And at that point, we actually got to where the error was. “I think he just disconnected

it at the top.” “Oh at the top.” “He just did.” “That’s interesting, because

I think that’s where the break is, just looking at this.” “Oh hold it, woo!”

Due to strain on the cable, part of the pin actually just pulled back. Things strain and

contract when things get cold. And so that caused this little gap to appear. We would

not have been able to take good data with that. We've recently crossed the threshold

where we are now sensitive enough to the types of interactions that theorists predict for

axions. Kind of the exciting thing is any day, you could just hit it and it’s there

and it’ll be obvious and clear. My dream is that I get a call or I'm looking at the

data. Like that little peek there. Let's zoom in on that, let’s take a little bit more

data on that. That peak is staying there. Let's move that magnet down. But so far...

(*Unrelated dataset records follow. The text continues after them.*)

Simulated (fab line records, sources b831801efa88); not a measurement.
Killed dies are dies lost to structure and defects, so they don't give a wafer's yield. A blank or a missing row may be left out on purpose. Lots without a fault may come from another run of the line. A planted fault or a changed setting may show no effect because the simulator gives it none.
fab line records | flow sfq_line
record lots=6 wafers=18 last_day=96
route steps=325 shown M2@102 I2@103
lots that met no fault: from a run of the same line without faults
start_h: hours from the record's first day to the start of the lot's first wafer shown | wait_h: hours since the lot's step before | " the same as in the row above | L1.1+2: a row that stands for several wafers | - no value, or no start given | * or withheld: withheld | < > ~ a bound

By and large, it has been white noise. The axion parameter space um, is quite wide and

unexplored. So with this experiment, we’re going to move eventually into a multi-cavity

system, and that’s to get to higher frequencies. If we were to explore the entire possible

range, if there is no axion out there, then we need some new ideas. A no result actually

goes and pulls the floor out of other areas of physics that are very interesting. Dark

matter is a difficult problem. You have to be motivated by this mystery. To push the

envelope, to actually discover things, you're going to have to do that cutting edge work.

You have to be able to fail. Even if it's a complete failure of the experiment, you

don't find anything, that's not actually a failure. You’re exploring the boundaries.